Thermohygrometers are combination devices that measure both the temperature and the humidity level in an environment. These can be extremely convenient, as both of these measurements are integral to most environmental measurement taking.

The remote sensor will usually incorporate both of these functions. The remote sensor is positioned where the measurements need to be taken and using radio transmissions, the base station can receive whatever data is taken in by the device.

 

Weather Stations

Weather stations are combinations of measurement equipment and displays that allow the user to get very sophisticated and detailed measurements about the environment. They typically include very basic information to begin with, such as the date and time. While this may seem like an ancillary feature, this is often integrated into the device so that peak measurements can be catalogued. For example, the device will likely be able to store several high and low temperatures, high and low humidity readings and more.

These are typically battery-powered devices that take very common types of power supplies, such as AA or AAA batteries. Most of them have an enormous range where minimum and maximum temperature readings are concerned. This may vary, however, depending on whether those temperatures are being taken indoors or outdoors. For example, one model may have a maximum of 50°C for its indoor temperature measurement and a maximum of 60°C for its outdoor temperature measurement.

The humidity measurement may also have a maximum, which needs to be taken into account depending upon the environment in which the weather station is going to be employed.

Weather stations will typically come with a base station and a remote sensor. The remote sensor – or more than one sensor, in some cases – will be stationed wherever the outdoor measurement needs to be taken or, if the device is being used completely indoors, in whichever room where the temperature and other conditions need to be monitored.

The base station will typically display data that includes the readings at the remote sensor and the readings at the base station itself. In the simplest applications, this would include a temperature measurement for the outdoor and indoor conditions. More sophisticated models, however, may not only incorporate temperature data, but humidity, whether or not it is raining, moon phase, sky conditions based on barometer readings and more.

Many of these devices are designed so that they can use more than one sensor and, in some cases, so that sensor can use a source of power other than batteries, eliminating the need to change them out as frequently. For example, some sensors are solar powered, allowing for long term usage without concerns about changing out batteries.

Weather stations may also be provided with further enhancements. For example, to get accurate data, some of them may be synced with an atomic clock signal, ensuring that the time of day and date are always very precise and ensuring that accurate data can be recorded over a given amount of time.

 

What Are they Used For?

Weather stations, largely because of digital technology, are very inexpensive today. Even sophisticated sensors can be purchased for low prices, making them as popular with hobbyists as they are in industrial uses.

In industrial applications, weather stations are typically used to measure indoor and outdoor environmental conditions that may be vital information for manufacturing processes, transportation, working conditions and more.

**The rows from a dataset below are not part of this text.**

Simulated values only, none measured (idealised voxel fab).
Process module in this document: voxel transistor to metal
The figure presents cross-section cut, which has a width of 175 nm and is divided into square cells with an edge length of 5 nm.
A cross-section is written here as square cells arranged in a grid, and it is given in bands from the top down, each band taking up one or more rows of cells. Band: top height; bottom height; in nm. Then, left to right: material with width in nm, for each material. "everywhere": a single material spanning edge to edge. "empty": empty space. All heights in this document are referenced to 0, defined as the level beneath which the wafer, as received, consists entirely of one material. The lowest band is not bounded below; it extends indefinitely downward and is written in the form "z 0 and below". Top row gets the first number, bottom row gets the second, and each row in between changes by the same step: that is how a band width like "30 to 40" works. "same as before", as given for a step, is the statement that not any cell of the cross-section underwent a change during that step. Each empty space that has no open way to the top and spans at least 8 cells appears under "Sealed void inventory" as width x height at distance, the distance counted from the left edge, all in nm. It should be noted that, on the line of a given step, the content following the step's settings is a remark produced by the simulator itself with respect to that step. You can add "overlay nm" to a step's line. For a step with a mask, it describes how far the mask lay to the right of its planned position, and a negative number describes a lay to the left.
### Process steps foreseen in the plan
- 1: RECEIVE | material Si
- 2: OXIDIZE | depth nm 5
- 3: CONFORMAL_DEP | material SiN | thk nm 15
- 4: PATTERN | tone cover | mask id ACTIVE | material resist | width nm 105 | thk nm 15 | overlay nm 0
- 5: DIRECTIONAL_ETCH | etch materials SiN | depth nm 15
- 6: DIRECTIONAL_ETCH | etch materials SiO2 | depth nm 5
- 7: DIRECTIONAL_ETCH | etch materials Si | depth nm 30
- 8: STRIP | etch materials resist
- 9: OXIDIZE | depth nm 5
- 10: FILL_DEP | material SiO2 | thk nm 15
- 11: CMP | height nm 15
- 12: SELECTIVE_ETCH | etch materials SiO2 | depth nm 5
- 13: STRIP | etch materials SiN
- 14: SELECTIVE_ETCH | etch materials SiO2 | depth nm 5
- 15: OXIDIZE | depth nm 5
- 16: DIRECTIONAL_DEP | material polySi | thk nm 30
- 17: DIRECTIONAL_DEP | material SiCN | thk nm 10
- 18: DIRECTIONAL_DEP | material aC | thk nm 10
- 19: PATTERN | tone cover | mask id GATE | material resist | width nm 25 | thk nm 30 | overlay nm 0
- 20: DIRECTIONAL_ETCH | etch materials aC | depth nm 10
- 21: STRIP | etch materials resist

For example, in applications where a substance is being dried, such as in the lumber industry, a hygrometer might be used to measure the overall humidity levels in a room, giving some indication of whether or not materials are being stored in suitable conditions. Temperature and other variables might be measure toward the same end.

In industrial applications, these devices can also be used to simply ascertain the level of comfort on a factory floor. Large, powerful machinery tends to put out a great deal of heat and, should that heat reach excessive levels, it could pose a threat to workers and other people in the area. Keeping accurate measurements ensures that those responsible for maintaining safe conditions can be made aware of situations where it has become too hot or too cold for people or the equipment that they are working on.

In some applications, it may be the outdoor conditions that are vital information. This is particularly the case in large-scale agriculture, where knowing temperature, humidity levels, the likelihood of rain and so forth might be imperative to some tasks. Likewise, this information may be vital in industry, dictating whether or not certain materials can be stored outside, safely moved and so forth.

These devices also have obvious applications in maritime activities and other activities where knowing current and likely weather conditions may not only be a question of maintaining comfort, but may actually be a question of life and death in some scenarios.

 

In High Tech Applications

Knowing the environmental conditions is particularly vital in high-tech applications. Many high-tech devices have very limited tolerances where temperature, humidity and other conditions are concerned.

Frequently, remote sensors are positioned in server rooms, data centres and other locations where there is a great deal of electronic equipment operating. That equipment will invariably release heat energy into the atmosphere. That heat energy, as it builds up, reduces the cooling capacity of each of the electrical devices in the room, potentially resulting in serious damage to expensive equipment. To avoid this scenario, keeping constant data flowing about environmental conditions is necessary.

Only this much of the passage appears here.